Yasiin Bey Clarifies His Rap Challenge & Questions Hip-Hop’s Battling Tradition (Audio)
Yesterday (August 7), the Internet was rattled with a video of Yasiin Bey (f/k/a Mos Def) challenging “anybody and everybody” against a team of himself, The Roots’ Black Thought, and King Los. One day later (August 8), an upset Bey released a nearly 10-minute audio clarification. In the message, Yasiin stresses that the conversation was private, never intended for public consumption. Owning his words, the Black Star co-founder also goes on to question the role of competition and battling in Hip-Hop, despite its role in history.
A frustrated Yasiin bemoaned the video’s posting, saying “It’s no winnin’, even with the winnin’.” The video, which remains online, is believed to have prompted a response from a litany of MC egos, most notably Lupe Fiasco. Yasiin says the video and the media’s support sent the wrong message. “That shit is…[I do not want to spend my days] writin’ battle raps! I’d rather be filin’ paperwork at the post office than that shit—that shit does not sound like fun.” An actor, singer, poet, and businessman, Yasiin Bey added, “That is not how I’m tryin’ to spend my day. Like Dre said, ‘Fuck Rap / You can have it back.‘,” quoting D-R-E’s 1999 “Forgot About Dre” lyric. Specifically regarding the video, Yasiin declared, “It’s a private opinion made public without my knowledge, or permission, or consent. So that’s just a violation. I stand behind the statement. At the same time, I’m not trying to arrange some exhibition of that reality.” Perhaps defending his artistic spirit, the Brooklyn, New Yorker added, “I do a lot more than rap, by the way! So I’m not stressin’, as a creative person, in that way.”
Yasiin specifically pointed to Meek Mill’s recent calling out of Drake, and subsequent diss records—surrounded by fanfare from media and listeners. “We are the only culture that this atmosphere has been constructed around.” Explaining his recorded bravado, he says “This is barbershop, around-the-way, with-the-crew talk that’s earnest.” Within the nearly 10 minute audio, Yasiin quoted Dr. Dre, Grand Puba, Dave Chappelle, and Sprite’s slogan.
The gold-certified Black On Both Sides creator waved off competitive rapping. “Listen, man: there’s so many other things in my life, personally, that are much important and are more of a priority to achieve and maintain than some sort of supremacy in Rap land–which nowadays is lookin’ more and more like some P.T. Barnum circus tent [show].” He added, “I’m not here to compete with anybody. It’s not a bloodsport for me; it’s never been that.” Now a G.O.O.D. Music artist, he asked, “What I got to prove?”

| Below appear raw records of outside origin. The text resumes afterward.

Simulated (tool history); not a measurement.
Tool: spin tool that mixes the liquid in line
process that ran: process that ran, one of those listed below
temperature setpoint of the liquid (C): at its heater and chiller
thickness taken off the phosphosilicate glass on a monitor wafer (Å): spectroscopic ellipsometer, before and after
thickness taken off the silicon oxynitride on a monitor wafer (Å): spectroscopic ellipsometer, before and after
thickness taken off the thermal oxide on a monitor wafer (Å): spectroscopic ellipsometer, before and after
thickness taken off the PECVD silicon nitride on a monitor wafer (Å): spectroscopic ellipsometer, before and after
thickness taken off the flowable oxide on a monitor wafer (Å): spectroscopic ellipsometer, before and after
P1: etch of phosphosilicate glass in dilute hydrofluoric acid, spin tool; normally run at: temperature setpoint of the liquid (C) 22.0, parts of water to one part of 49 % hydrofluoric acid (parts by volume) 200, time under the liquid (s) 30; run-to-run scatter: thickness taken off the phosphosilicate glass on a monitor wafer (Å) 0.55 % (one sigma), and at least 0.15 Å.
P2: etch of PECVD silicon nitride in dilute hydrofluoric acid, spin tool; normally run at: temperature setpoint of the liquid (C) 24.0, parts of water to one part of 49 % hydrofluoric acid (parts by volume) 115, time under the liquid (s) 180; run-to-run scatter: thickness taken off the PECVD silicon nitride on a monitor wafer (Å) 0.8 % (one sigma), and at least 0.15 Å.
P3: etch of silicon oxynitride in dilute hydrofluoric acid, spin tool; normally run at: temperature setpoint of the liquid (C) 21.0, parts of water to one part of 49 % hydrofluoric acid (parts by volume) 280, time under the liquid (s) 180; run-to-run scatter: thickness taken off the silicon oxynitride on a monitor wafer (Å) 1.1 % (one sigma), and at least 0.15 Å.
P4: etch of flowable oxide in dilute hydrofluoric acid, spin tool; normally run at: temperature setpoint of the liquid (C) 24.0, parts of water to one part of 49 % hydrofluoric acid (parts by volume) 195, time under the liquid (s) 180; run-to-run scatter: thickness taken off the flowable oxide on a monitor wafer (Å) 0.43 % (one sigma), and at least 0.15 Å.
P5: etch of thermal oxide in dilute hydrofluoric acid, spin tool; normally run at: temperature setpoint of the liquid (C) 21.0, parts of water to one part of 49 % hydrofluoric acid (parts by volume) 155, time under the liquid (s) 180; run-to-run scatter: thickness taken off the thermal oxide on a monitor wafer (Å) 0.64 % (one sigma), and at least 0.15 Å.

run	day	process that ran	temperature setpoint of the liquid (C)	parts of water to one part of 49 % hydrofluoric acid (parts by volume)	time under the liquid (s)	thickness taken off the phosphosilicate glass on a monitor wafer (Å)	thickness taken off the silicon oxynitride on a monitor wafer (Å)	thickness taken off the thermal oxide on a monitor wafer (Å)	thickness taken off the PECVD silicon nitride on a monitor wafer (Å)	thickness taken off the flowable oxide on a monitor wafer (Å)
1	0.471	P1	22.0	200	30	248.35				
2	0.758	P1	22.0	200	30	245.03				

However, if MCs like Grandmaster Melle Mel, KRS-One, MC Shan, LL Cool J, Nas, Jay Z and others have carried on a tradition dating back to the 1970s (and before), Yasiin Bey suggests that the Hip-Hop culture need not maintain. “Yeah, there is part of [the competitive spirit] in the culture. But I don’t think we need to be holdin’ onto that just because it’s part of the tradition.” The Bamboozled star likened battle-culture to a “Mandingo tournament of Rap.” The term refers to organized slave fighting orchestrated by white colonials, as depicted recently in Django Unchained.
In closing, Yasiin, who last released The Ecstatic in 2009 (as Mos Def) summarized, “To be clear, I never said that I was better than any other rapper. I don’t think that there’s any rapper better than me. I feel like that’s a widespread consensus.”
Regardless of who heard it, do you think Yasiin Bey should be prepared to receive response verses? Do you agree with Mos Def’s views of battling in Hip-Hop, despite its rich history before commercialization?